On 02/27/2014 12:14 AM, Li Guang wrote:
> oh, sorry, I'm referring internal EC firmware code
> for Q event queuing, not ACPI SPEC, ;-)
> for machine you tested, 8 is the queue size,
> but for some unknown also nasty EC firmwares(let's suppose it exists),
> it may queue more Q events.
> and I saw several firmwares queued 32 events by default,
> then, let's say, they be used for some samsung products,
> and also they also forgot to deal with sleep/resume state,
> then, we'll also leave stale Q event there.
>
> Thanks!
>

We tested each on our different samsung models (intel, amd), and it
was 8 across. But you're right, there might be more in the future.

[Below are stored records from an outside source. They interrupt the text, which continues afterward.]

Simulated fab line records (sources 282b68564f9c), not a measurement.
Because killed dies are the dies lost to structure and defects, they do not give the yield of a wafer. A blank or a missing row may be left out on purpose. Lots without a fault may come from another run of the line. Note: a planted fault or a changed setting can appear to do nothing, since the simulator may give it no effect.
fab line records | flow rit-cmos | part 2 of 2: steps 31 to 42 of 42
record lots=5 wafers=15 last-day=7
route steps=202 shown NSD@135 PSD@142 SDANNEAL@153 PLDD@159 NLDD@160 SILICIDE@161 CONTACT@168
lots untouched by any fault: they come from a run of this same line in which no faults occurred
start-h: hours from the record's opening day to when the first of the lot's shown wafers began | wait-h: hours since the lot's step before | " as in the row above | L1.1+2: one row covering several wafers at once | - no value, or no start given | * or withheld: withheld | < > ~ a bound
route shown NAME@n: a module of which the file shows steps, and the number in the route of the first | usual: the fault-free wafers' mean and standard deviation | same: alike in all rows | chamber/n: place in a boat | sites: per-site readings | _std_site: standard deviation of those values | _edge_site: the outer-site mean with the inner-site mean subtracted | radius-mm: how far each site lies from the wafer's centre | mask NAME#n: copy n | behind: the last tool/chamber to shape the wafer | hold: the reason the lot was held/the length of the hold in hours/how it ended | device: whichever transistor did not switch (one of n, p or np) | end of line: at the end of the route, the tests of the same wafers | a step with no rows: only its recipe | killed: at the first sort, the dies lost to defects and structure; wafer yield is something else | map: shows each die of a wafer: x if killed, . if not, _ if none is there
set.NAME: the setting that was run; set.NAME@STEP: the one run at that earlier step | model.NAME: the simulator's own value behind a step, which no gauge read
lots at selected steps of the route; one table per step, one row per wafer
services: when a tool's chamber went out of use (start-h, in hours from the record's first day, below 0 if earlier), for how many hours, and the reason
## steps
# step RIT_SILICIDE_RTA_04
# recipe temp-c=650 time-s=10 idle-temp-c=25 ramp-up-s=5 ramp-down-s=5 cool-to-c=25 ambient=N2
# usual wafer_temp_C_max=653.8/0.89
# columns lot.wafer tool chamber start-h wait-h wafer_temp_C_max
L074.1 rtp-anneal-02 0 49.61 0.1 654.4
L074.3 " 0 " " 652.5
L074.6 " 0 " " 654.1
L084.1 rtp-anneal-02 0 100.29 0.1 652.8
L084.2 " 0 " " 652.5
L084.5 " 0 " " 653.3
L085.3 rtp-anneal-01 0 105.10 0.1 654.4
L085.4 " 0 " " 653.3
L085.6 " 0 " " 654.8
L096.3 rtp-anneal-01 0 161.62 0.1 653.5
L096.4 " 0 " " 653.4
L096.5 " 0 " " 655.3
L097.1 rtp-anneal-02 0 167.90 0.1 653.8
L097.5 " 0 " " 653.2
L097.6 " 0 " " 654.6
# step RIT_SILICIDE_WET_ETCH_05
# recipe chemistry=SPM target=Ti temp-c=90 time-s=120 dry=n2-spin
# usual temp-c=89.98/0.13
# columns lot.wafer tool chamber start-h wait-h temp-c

I even saw a bug report in ubuntu's launchpad of an HP with a similar
sounding problem, ( https://bugs.launchpad.net/ubuntu/+source/linux-source-2.6.20/+bug/89860 )
which I have no idea if it was caused by the same issue, but if in the future,
the flag ec_clear_on_resume is used to match other DMI's, it might
be a good idea to make the max iteration count bigger.

The only reason that there is a max iteration count, was to prevent
an unexpected case in which an unknown EC never returns 0 after
queue emptied. So far it hasn't been the case. Can we count on it?.
The loop currently does finish early when there are no more events.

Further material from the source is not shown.